August 20, 2018
Nick Totten

I love golf. I’m not alone. There are loads of us – it’s the eighth most popular sport in the world, after all. That’s why it was so disappointing to see one of the game’s great events – the US PGA Championship – mired in broadcasting controversy.

Some might consider it the lesser of the four Major tournaments, but it’s still one of a quartet of titles that, in the history books, marks out great from good. Yet, the way in which it was broadcast by online platform Eleven Sports left many viewers unhappy.

It’s the latest example of fans losing out as the rights to our favourite sporting properties are traded with scant regard for those watching. Should this continue, the rights holders and broadcasters might find our patience wears so thin, we no longer watch at all.

Eleven Sports, who?

Whether issues with the feed on the channel’s Facebook page or the broadcast cutting out as the Champion-elect, Brooks Koepka, tapped in for victory, the UK coverage of the US PGA drew plenty of criticism.

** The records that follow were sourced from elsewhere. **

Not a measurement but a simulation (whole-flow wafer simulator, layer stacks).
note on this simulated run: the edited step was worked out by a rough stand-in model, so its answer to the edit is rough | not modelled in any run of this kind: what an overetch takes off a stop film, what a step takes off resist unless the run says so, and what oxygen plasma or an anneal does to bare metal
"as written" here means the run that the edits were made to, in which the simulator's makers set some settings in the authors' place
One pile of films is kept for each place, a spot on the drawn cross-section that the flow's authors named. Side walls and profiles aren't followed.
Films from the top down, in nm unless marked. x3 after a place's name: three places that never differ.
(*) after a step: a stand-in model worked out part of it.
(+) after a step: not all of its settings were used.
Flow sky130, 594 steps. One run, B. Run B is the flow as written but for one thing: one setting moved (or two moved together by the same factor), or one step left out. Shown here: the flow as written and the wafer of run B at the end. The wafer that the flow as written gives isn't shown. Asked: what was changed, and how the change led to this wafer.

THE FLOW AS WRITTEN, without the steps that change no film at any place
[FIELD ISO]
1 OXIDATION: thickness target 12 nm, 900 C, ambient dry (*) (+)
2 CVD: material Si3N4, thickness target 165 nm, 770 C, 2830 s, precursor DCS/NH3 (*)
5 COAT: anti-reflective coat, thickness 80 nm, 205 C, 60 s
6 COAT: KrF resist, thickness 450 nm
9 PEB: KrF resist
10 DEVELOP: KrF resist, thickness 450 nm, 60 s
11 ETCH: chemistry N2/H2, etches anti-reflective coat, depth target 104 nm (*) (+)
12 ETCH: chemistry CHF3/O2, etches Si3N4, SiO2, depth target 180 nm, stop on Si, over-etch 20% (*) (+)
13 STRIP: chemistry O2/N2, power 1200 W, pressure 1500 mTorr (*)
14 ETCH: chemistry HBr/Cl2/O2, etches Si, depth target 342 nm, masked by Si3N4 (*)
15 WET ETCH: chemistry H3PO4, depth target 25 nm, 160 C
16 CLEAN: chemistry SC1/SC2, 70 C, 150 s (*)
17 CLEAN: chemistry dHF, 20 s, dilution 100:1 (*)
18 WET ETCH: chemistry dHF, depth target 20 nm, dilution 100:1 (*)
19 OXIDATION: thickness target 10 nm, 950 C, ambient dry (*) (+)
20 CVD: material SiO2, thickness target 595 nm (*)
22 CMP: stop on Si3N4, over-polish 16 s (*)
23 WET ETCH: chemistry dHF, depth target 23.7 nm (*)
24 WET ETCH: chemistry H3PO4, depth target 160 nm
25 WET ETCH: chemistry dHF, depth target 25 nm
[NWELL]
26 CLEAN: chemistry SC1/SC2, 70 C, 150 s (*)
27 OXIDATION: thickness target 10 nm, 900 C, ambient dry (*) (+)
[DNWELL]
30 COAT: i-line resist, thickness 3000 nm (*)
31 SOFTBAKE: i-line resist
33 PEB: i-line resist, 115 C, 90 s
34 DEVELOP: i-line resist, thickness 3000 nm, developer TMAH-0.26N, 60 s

It all began before the tournament started as people complained online that they didn’t know where or when to watch. National newspapers even wrote articles explaining how to tune in.

As it turned out, as well as being available on its Facebook page, coverage was also just a fill-in-your-credit-card-details-here away from a free trial through the Eleven Sports website. However, in the end, the confusion surrounding how to watch and the need to provide personal data, anecdotally, meant only the most hardcore golf fan bothered.

Remarkably, this resulted in star golfer Ian Poulter taking to Twitter after his first round to clarify what was happening.

This was made all the more frustrating as everyone should have been immersed by Tiger Woods roaring once again on a Major Sunday, only to come up shy of sport’s greatest comeback.

Or, better still, revelling in the achievements of another, much younger, American – Koepka – who rubber stamped his emergence as one of golf’s brightest young stars with a third victory at the top of the game in 15 months. Whether an armchair fan or ardent follower, Sunday in St Louis was inspiring to watch.

The power to inspire

Golf, like all professional sport, inspires. Whether as a means to get out and exercise, meet new people or pursue a career, it changes lives.

For most of us, our experience of the best players comes through the television and, like so many, I grew up glued to the biggest golf tournaments; staying up past my bed time to watch the Masters, spending summer days glued to the Open Championship and tuning in every two years to watch the European Ryder Cup team put the Americans to the sword, it was these moments that sent me out to play.

Yet, I fear the next generation of golfers could be lost to a trend enveloping the wider sporting world.

The battle for hearts and minds

It has long been forecast that linear broadcast TV was not long for this digital earth and Eleven Sports’ first foray into golf was the latest example of a new kind of service. Golf is not the only culprit, with high profile examples such as cricket, tennis, Formula 1 and other such terrestrial staples having all but disappeared behind a paywall.

Previously, most of us could get our heads around paying a single subscription as Sky hoovered up UK sport’s crown jewels, but now multiple subscriptions are required to see everything. Not only is that convoluted, it’s pricey too, and with so many sports now too costly or difficult to watch, this could have an effect on participation.

The self-perpetuating worst case scenario is that not only will participation drop, but fewer players will mean TV audiences follow suit. And round it goes.

Who’s to blame?

You can’t blame rights holders for taking the money. They have a duty to fund the sports they are custodians of, and that’s not cheap. Plus, if broadcasters are willing to pay such a high price, why turn it down.

However, that word – custodians – is important. TV companies are not beholden to sport. They have a product to sell and are under no obligation to grow the game. In this case, the PGA of America had a duty to not merely take the money, but to ensure the best presentation of the sport to the most people. That’s how you grow the game.

That’s what made the decision to give the US PGA Championship to Eleven Sports so disappointing, as the platform was not up to the job technically, or by way of its presentation. Two men huddled in a booth back home with a pair of roving reporters on the ground is not good enough in an age when Sky and BT set a much higher bar.

I get that digital broadcasters are the future and I’m not looking to stand in the way of progress. Viewers on Eleven Sports saw the golf and, once they knew where to look, did so for free. However, the absence from TV for those without the wherewithal to cast or plug into a screen was alienating. It is there that rights holders must take more care.

What next?

Broadcast TV isn’t the only way to encourage kids to get out and play sport, but at a time when young people are leading increasingly sedentary lives, inspiring them to get out and play sport has never been more important.

You cannot stop the march of progress. The way we consume sport around the world will continue to evolve at our expense. However, rights holders must remember the joy fans feel when watching the best sporting action and safeguard that feeling for our kids.

With less opportunity to watch comes less inclination to play. Before long, and if rights holders and broadcasters alike are not careful, there might be nobody left to watch or play at all.